The Crown: Major Hugh Lindsay's widow 'upset' with avalanche episode
Major Hugh Lindsay, an equerry of the British royal family and friend to Prince Charles, was killed in an avalanche in March 1988.
The recently released fourth season of "The Crown" has sparked several controversies with its content, and has reportedly disappointed many people whose lives were fictionalised in the series. Sarah Horsley, the widow of Major Hugh Lindsay, is also among those people and is "horrified" that a personal tragedy in her life is being displayed on the screen.
The ninth episode of season 4 of "The Crown," titled "Avalanche," depicts the March 1988 avalanche that killed Sarah Horsley's husband, Major Hugh Lindsay. Horsley, who was working in the Buckingham Palace press office at the time and was six months pregnant with their daughter, is "upset" with the dramatisation of the tragedy and is "dreading people seeing it."
Major Hugh Lindsay, an equerry of the British royal family and friend to Prince Charles and Prince Andrew, had accompanied the heir apparent, Princess Diana, and others to a ski trip in Klosters, Switzerland. Major Lindsay, Prince Charles, Patti Palmer-Tomkinson, a Swiss police officer, and a guide hit the slopes when an avalanche struck them.
While Charles escaped alive, Lindsay and Palmer-Tomkinson were buried in the snow, as reported by BBC at the time. The following day, Prince Charles and Princess Diana flew back to London with Major Lindsay's body.
Horsley, who has been shown mourning at her husband's funeral in the hit Netflix show, recently told the Sunday Telegraph that she was "horrified" after finding out that the incident was being fictionalised.
"I was horrified when I was told (the episode) was happening and was very concerned about the impact on my daughter. I'm very upset by it, and I'm dreading people seeing it," she said.

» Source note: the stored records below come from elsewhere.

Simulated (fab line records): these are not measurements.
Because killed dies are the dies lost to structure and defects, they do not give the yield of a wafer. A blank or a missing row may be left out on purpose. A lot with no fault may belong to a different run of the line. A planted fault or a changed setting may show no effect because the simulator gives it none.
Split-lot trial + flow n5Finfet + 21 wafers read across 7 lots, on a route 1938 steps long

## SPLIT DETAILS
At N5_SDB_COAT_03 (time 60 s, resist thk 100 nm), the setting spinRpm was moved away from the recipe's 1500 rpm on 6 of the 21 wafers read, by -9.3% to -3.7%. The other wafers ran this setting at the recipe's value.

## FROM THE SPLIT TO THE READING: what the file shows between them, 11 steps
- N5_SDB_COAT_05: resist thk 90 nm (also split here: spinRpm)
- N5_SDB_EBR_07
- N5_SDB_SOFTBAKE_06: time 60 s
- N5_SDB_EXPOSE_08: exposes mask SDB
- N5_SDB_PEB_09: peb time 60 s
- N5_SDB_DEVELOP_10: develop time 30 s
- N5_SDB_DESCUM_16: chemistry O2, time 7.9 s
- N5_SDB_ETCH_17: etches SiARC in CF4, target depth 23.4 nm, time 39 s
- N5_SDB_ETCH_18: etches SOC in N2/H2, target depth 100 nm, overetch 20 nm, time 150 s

Horsley revealed she even wrote to the show's producers requesting them to omit the storyline, but they denied it with a "very kind letter."
"I wrote to them asking them not to do it, not to use the accident. I suppose members of the royal family have to grin and bear it, but for me, it's a very private tragedy," she said. Talking about the letter from "The Crown" producers, Horsley said that they assured her they understand her concerns, "but they hope I will feel that they deal with difficult subject matters with integrity and great sensitivity."
The Princess of Wales, who stood behind Horsley at her husband's funeral, had also remembered Lindsay's death in her tapes. In Andrew Morton's 1992 biography "Diana: Her True Story—In Her Own Words," the late royal had said: "What a nice person he was. Out of all the people who went, it should never have been him."